7. Desire in the Waste Land

Life drifting by the show window

Miller identifies a form of commodity desire radically distinct from Fitzgerald's symbolizing desire as constitutive of America's culture of consumption. In Tropic of Capricorn commodity desire is structured by chaotic excess rather than absence, by superfluity rather than loss, by the promise of any and every thing rather than the one that is all. Fitzgerald's commodity trope is synecdoche, whereas Miller's is metonymy:

From Times Square to Fiftieth Street all that St. Thomas Aquinas forgot to include in his magnum opus is here included, which is to say, among other things, hamburger sandwiches, collar buttons, poodle dogs, slot machines, gray bowlers, typewriter ribbons, orange sticks, free toilets, sanitary napkins, mint jujubes, billiard balls, chopped onions, crinkled doilies, manholes, chewing gum, sidecars and sourballs, cellophane, cord tires, magnetos, horse liniment, cough drops, feenamint, and that feline opacity of the hysterically endowed eunuch who marches up to the soda fountain with a sawed-off shotgun between his legs.[35]

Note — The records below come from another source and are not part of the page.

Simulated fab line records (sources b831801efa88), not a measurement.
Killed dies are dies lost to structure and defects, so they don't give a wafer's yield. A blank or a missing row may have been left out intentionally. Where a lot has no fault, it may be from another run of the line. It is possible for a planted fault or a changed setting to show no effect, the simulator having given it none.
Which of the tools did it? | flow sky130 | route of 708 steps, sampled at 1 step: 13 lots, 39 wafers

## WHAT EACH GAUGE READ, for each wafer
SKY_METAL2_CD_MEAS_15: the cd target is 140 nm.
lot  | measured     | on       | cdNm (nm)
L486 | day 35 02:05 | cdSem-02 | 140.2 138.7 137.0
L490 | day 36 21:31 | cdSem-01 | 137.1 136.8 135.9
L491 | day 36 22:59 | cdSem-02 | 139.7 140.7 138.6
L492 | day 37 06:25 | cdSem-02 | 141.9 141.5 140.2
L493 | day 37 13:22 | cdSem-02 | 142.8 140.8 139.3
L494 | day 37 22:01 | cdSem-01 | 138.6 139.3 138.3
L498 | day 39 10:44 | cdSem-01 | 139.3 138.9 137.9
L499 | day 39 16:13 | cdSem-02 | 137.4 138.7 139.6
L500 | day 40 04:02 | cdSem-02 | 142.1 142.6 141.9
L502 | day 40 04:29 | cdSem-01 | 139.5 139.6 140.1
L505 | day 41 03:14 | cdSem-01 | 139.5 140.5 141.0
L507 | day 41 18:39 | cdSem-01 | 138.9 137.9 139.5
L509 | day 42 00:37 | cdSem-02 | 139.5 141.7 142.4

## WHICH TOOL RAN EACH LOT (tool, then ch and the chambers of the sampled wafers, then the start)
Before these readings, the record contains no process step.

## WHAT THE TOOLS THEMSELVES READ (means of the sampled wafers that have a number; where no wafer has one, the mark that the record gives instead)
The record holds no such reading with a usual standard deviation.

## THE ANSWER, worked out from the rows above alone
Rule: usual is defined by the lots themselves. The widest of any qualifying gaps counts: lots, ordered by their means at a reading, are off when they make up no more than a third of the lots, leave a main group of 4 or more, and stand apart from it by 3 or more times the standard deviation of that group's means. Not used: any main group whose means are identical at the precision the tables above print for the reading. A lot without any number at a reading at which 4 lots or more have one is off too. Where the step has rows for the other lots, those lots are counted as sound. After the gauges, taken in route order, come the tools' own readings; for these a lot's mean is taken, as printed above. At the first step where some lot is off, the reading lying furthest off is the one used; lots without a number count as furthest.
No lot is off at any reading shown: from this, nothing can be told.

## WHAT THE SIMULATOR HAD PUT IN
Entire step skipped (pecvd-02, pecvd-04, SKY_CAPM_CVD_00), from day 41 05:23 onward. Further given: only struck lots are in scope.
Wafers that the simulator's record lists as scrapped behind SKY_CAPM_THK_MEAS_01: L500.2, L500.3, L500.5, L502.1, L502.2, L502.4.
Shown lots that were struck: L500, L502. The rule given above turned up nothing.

Unlike Gatsby's desires, which Thomas Aquinas' anagogic method might have comprehended even without a knowledge of the American continent, the desires of Miller's Broadway are all contemporary and of the moment. Miller identifies as most powerful those commodity desires created by a market that stimulates and satisfies an inexhaustible appetite for the Latest, the Fashionable: new products and trade names dominate Miller's Broadway inventory. Fitzgerald finds desires "real" when they are "commensurate to man's capacity for wonder." Miller finds the appeal of New York's show windows "real" precisely because their contents are beyond imagination: no work of the imagination, however "wonderful," could encompass as parts of a symbolic whole the proliferation of commodities displayed in the heart of New York City. Unrelated and unnecessary, superabundant and superficial, they compose the "vacuity" Miller calls "discordant fullness."[36]

The "discordant fullness" of Broadway, though meaningless in total, is instructive. The form of endless commodity desire it stimulates teaches Miller his narrative aesthetics:

In this null and void, in this zero whiteness, I learned to enjoy a sandwich, or a collar button. I could study a cornice or a coping with the greatest curiosity while pretending to listen to a tale of human woe. I can remember the dates on certain buildings and the names of the architects who designed them. I can remember the temperature and the velocity of the wind, standing at a certain corner; the tale that accompanied it is gone. I can remember that I was even then remembering something else, and I can tell you what it was that I was then remembering[....][37]

The associative sequence--remembering a time and a place when one was remembering another time and place--is the form in which Miller delivers his disjunctive tale of his New York past. Forgotten are the tales of statistical woe that Miller, with Fitzgerald, finds threatening to the uniqueness of his art. Miller learns because the metonymy of commodity desire operative on Broadway amid the proliferation of "goods" is already implicitly narrative: it is only in transit, in succession, that can one consume what is there to consume. Life on Broadway is not contemplative desire, symbolic longing for what one cannot see. Metonymic desire keeps "life drifting by the show window" of visible abundance:

Life drifting by the show window . . . I too as much a part of life as the lobster, the fourteen-carat ring, the horse liniment, but very difficult to establish the fact, the fact being that life is merchandise with a bill of lading attached, what I choose to eat being more important than I the eater, each one eating the other and consequently eating, the verb, ruler of the roost. In the act of eating the host is violated and justice defeated temporarily. The plate and what's on it, through the predatory power of the intestinal apparatus, commands attention and unifies the spirit, first hypnotizing it, then slowly swallowing it, then masticating it, then absorbing it. The spiritual part of the being passes off like a scum, leaves absolutely no evidence or trace of its passage, vanishes, vanishes even more completely than a point in space after a mathematical discourse.[38]

The metonymic commodity points only to the next commodity in a movement that constitutes no being, no ultimate satisfaction, but simply a verb, an action, a "passage" consuming both subject and object.[39] Miller's "writing machine," which begins to work when the self is reduced to an "Arabian zero," is historicized here as an aestheticized version of the way commodity desire works. Miller's novelistic ambition to possess the world, to represent and embody the force of history, is fantastically enabled through an identification with the world of goods:

Life is drifting by the show window. I lie there like a floodlit ham waiting for the ax to fall. As a matter of fact, there is nothing to fear, because everything is cut neatly into fine little slices and wrapped in cellophane. [....] I have the sure feeling that I will be the last man on earth. I will emerge from the show window when it is all over and walk calmly amidst the ruins. I will have the whole earth to myself.[40]